A Constructed Language
Gary J. Shannon
Created: Jan. 25, 2014
Last Revision: Sep. 27, 2014
Pandari is an experiment in simplified grammar. The goal is a grammar that could be learned in a very short period of time, preferably measured in hours rather than days or weeks. The rules of Pandari grammar must, therefore, be both simple and absolute, with no exceptions or special cases.
Languages are often classified as SVO, SOV, VSO and so on, refering to the relative locations of the Subject, Verb, and Object in the sentence pattern. Pandari is none of these. The relative positions of the various elements of the sentence are completely free. In order for that to be possible, however, the various elements, or phrases, must be marked in some way so that the reader or listener can figure out what roles are played by each of those elements.
For example, consider the English sentence "John gave Mary a puppy." We cannot alter the order of the elements of this sentence without running the risk of changing the meaning. "Mary gave John a puppy." and "A puppy gave Mary John." all seem to mean different things.
But suppose we mark each element in some way. Let's use the make-believe word ya in place of "a" to mark the direct object, in this case, the thing given, and the word to to mark the recipient of the thing given. Now we have a sentence that can have its elements shuffled around without loss of meaning:
John gave ya puppy to Mary. John ya puppy to Mary gave. To Mary ya puppy gave John. Ya puppy gave John to Mary.
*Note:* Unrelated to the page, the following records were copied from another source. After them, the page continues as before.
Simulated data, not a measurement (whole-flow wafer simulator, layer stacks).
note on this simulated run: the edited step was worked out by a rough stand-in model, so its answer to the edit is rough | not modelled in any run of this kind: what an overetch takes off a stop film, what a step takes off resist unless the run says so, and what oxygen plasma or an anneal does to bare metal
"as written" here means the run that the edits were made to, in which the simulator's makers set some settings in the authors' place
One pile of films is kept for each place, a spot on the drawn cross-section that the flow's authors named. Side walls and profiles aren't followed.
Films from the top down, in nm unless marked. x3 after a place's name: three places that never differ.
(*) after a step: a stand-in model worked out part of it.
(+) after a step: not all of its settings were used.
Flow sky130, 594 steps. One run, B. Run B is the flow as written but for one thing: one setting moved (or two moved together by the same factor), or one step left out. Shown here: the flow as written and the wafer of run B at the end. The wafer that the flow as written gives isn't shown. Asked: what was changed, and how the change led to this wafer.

No matter how we scramble the order of the elements of the sentence the meaning of the sentence is unmistakeable, as long as we keep each element joined to its marker word. But you might have noticed that two of the elements, "John", and "gave", are not actually marked. The verb element, is unique in that it is the only element that starts with a verb, so the verb becomes its own marker. "John", being the only noun-based element that is not marked is a kind of mark in its own right, and so we recognize the subject or agent of the verb as being the unmarked element.
But enough of English. Before getting into the actual grammar of Pandari, we need to cover a few preliminaries concerning the spelling and pronunciation of the Pandari language.
Spelling and Pronunciation
The focus here is on grammar, so the phonology and orthography will be very simple. Pandari is written with the Roman alphabet. (See the chart at the right.) The letter C is not found in Pandari words but may be used in foreign spellings. Pay particular attention to Q ("ch") and X ("sh"), and to G and J which, unlike English, have only one sound in all circumstances. Since there are few vowel sounds in Pandari, the motto "Close enough is good enough" applies to the pronunciation of vowel sounds.
All vowels are pronounced. The word note is pronounced "NO-tay". The penultimate vowel is normally stresed, and mono-syllabic words have no stress. Words ending in a consonant, like xikar, have their stress on the final vowel: ("shee-KAR").
Words which differ from the general stress rules will have their stress indicated by a written accent over the vowel. Written accents are also used in cases where a vowel cluster might make the stress ambiguous.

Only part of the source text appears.